If The Kingdom were content to be a solid but disposable shoot-em-up, I would have no problems with its many lapses in credibility. But since it strives to present itself so seriously (and begins with that documentary!), those moments become inexcusable. For example: after fighting hard to do the impossible and get his team cleared to be on Saudi soil, which we’re told is a huge diplomatic hurdle, Foxx responds to an unhelpful Saudi general by punching him out! I’m pretty sure that would not only undo all the good will he tried hard to establish, but possibly lead to war. His team is no better. Jennifer Garner insists on wearing tight, "booby-revealing" T-shirts, and gets offended when she’s asked to cover up. Wouldn’t an FBI field agent as well-trained as her character is supposed to be at least know and respect the customs of her host country, even if she didn’t agree with them? The newswomen who report from that part of the world all manage to dress in a respectfully conservative manner! When the Saudi customs officials give Jason Bateman’s character trouble because he has Israeli stamps on his passport, he gets surprised and offended, and immediately cops an attitude. Since anyone who watches a little TV knows to expect such trouble, I would imagine the FBI would also know, and refrain from sending an agent who traveled frequently to Israel. (Or at least issue him a different passport that didn’t reflect that fact!)
The action comes mainly in a self-contained forty-minute section near the film’s end, and it’s good action. It’s not quite up to the intensity of The Bourne Ultimatum, but it’s close, and shot in the same gritty, "put the audience right in the middle of it" style. It bears all the stylistic hallmarks of Michael Mann, which should come as no surprise since he produced The Kingdom. Still, it represents remarkable steps forward for Peter Berg as an action director in his own right. (If only this was an action movie!) Alias fans will be glad to see Jennifer Garner in full ass-kicking mode again, after a string of romantic comedies. Her hand-to-hand (and every other part) confrontation with one of the terrorists is the highlight of the whole movie.

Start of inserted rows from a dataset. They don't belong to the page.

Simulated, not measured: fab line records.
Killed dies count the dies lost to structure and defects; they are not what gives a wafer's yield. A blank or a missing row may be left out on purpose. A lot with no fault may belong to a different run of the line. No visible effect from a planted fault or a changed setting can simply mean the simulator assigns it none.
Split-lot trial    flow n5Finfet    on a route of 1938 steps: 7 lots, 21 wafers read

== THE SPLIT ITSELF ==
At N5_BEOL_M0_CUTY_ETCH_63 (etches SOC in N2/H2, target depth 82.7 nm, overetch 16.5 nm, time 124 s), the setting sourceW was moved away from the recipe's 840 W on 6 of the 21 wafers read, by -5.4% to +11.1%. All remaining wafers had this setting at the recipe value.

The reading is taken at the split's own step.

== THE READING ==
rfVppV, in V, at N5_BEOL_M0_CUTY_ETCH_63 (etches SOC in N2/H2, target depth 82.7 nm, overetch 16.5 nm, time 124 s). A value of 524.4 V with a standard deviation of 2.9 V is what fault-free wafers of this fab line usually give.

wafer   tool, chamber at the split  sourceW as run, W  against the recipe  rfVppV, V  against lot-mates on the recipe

Despite the appealing grittiness of the action, there still isn’t a trace of realism. A very small group of Americans invades an entire neighborhood of RPG-firing Arab terrorists and kills enough of them to satisfy even Sylvester Stallone. In the ultimate stab at escapist Hollywood wish-fulfillment, they also manage to net an Osama bin Laden-like mastermind in the process. If that was the kind of movie Peter Berg wanted to make, I really wish he had just made it. I have nothing against mindless Rambo-like action, just as long as it doesn’t put on airs. The Kingdom wants to be Rambo with morals. It doesn’t work. If it had kept its sights low brow, I would have enjoyed it. Instead, we go from all this shoot-em-up stuff to a pretentious wrap-up which attempts to pinpoint the cause of all the violence in the Middle East. The Kingdom desperately wants to appear smart when it would have made a much better movie had it been content with being dumb.
Some critics have taken The Kingdom to task for shamelessly co-opting horrific images out of recent and current events in the news for entertainment, and suggested that these events should remain off limits to action filmmakers. I disagree. Take The Kingdom to task for doing it badly, by all means, but not for attempting to make an action thriller against a modern-day geopolitical backdrop. The Cold War proved an extremely fertile setting for movies about international intrigue and espionage, even when the danger seemed most real. Though Bond and Bourne and Mission: Impossible have carefully avoided the very threats that keep real-life spies so busy these days, I think it’s certainly possible to make an accessible, mainstream action movie based on contemporary events. The Kingdom isn’t it, but hopefully something like Ridley Scott’s Body of Lies will manage that trick with more success.